Wide open Remote Desktop – why things have changed

Just a few years ago it seemed perfectly reasonable to open up Remote Desktop for end users. Open port 3389 on the firewall, make sure you have a solid password, and off you go. If you wanted to be really sneaky, you change the port to something much higher so that the “port scanners” couldn’t find it as easy.

I don’t know if it’s the tools getting better, the availability of Internet growing worldwide, us being targeted overseas or the tremendous spike in profits being raked in with Identity theft and cybercrime, probably all of the above, but the game has changed. We have gone for see 0 bad login attempts to upwards of 8,000 in a 24 hour period. Obviously automated, and unsuccessful if you have a good password, it’s very discomforting.

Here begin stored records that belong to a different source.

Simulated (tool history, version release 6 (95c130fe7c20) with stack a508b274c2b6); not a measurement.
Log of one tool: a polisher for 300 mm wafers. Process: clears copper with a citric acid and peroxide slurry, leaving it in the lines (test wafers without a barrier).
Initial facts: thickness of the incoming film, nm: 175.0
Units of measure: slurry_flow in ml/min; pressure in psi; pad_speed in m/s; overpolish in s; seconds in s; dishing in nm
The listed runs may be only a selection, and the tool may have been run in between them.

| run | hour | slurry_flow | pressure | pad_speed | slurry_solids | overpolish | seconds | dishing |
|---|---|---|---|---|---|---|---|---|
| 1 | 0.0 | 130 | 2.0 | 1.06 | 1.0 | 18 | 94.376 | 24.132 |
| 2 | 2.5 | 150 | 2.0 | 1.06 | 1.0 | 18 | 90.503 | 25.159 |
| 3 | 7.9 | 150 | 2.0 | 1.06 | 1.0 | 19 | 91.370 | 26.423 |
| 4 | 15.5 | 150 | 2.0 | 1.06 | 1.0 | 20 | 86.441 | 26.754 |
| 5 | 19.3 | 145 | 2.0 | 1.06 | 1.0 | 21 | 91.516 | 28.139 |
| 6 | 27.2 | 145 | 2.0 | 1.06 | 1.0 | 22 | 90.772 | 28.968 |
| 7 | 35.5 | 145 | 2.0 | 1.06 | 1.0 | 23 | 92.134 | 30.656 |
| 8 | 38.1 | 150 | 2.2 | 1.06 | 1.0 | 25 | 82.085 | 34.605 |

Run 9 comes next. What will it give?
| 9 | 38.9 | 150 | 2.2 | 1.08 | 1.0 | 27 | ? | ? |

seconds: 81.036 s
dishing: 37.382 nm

We are now highly recommending closing off open ports, for anything, not just Remote Desktop, where it is not needed. Use a VPN, lock down access to a specific IP or IPs or use a service such as logmein, though the risks with that warrant another article. If it’s not feasible, due to the amount of users accessing it, and budget constraints to re-configure all, there are now tools and scripts out there to block IP addresses from hitting the machine after 5 bad login attempts. Either way, try and stop the outside world from “trying your door” all day long with remote tools. As always, patch, patch patch!!